Unless otherwise noted, all stock options vest 20% on the first anniversary of the date of the grant and 1/60th each month thereafter such that the stock options fully vest five years from the date of grant. These options have a term of ten years.

(2) The restricted stock units shown in this column vest after three years, subject to each named executive officer’s continued employment with the Company. Upon vesting, the restricted stock units may be settled by issuing the number of shares shown in the table, or by a cash payment equal to the fair market value of the shares on the vesting date, or a combination of shares and cash, at the discretion of the Company.
(3) The market value of the unvested portion of the restricted stock units for each named executive officer was calculated by multiplying the number of unvested shares by the closing price of the Company’s Common Stock on January 4, 2010, which was $25.65.
(4)

These stock options vest 40% on the second anniversary of the date of the grant and 1/60th each month thereafter such that the stock options fully vest five years from the date of grant. These stock options have a term of seven years.

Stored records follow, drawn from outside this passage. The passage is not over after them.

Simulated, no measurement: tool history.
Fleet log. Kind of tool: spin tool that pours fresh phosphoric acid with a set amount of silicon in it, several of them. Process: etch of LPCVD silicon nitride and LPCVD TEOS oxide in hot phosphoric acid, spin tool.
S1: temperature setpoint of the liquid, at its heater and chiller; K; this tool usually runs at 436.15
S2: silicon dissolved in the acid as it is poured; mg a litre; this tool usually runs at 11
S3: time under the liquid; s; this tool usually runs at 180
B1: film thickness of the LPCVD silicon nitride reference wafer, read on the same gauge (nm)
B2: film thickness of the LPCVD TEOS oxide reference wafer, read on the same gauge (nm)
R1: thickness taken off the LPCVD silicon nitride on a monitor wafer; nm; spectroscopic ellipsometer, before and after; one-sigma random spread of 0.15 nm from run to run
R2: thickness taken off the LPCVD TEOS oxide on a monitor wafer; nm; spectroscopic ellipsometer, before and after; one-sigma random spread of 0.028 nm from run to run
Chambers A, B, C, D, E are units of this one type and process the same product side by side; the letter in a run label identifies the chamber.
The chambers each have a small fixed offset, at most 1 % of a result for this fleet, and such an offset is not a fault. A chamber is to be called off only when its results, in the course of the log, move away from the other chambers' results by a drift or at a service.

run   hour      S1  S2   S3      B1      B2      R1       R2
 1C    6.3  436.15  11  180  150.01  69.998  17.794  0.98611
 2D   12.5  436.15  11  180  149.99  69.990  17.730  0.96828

Option Exercises and Stock Vested

The table below shows the aggregate number of shares subject to stock options that were exercised by each of the named executive officers and the aggregate number of shares acquired through vesting of restricted stock awards, during the fiscal year ended January 1, 2010.

 

Option Exercises And Stock Vested In The 2009 Fiscal Year  
      Option Awards     Stock Awards  
Name    Number of
Shares
Acquired
on Exercise (#)
   Value
Realized on
Exercise ($)(1)
    Number of
Shares
Acquired
on Vesting (#)
   Value
Realized on
Vesting
($)(2)
 

Steven Berglund

   2,500    $ 30,147         8,000    $ 157,040      

Rajat Bahri

   —      $ —        —      $ —     

Bryn Fosburgh

   —      $ —        —      $ —     

Mark Harrington

   35,392    $ 449,101      —      $ —     

Richard Beyer

   24,725    $ 207,670      —      $ —     

 

(1) The dollar amounts shown are determined by multiplying (x) the difference between the closing price of our common stock on the NASDAQ on the exercise date and the option exercise price by (y) the number of shares exercised.
(2) The dollar amounts shown are determined by multiplying (x) the number of shares that vested by (y) the closing price of our common stock on the NASDAQ on the vesting date.

 

29


Nonqualified Deferred Compensation

The table below shows contributions to the DCP by each of the named executive officers during the fiscal year ended January 1, 2010. Executive officers and directors of the Company are eligible to participate in the DCP and may elect to defer a portion of their salary, bonus or director fees. The Company has not made any contributions to the DCP, even though the Company has the ability to do so under the terms of the DCP.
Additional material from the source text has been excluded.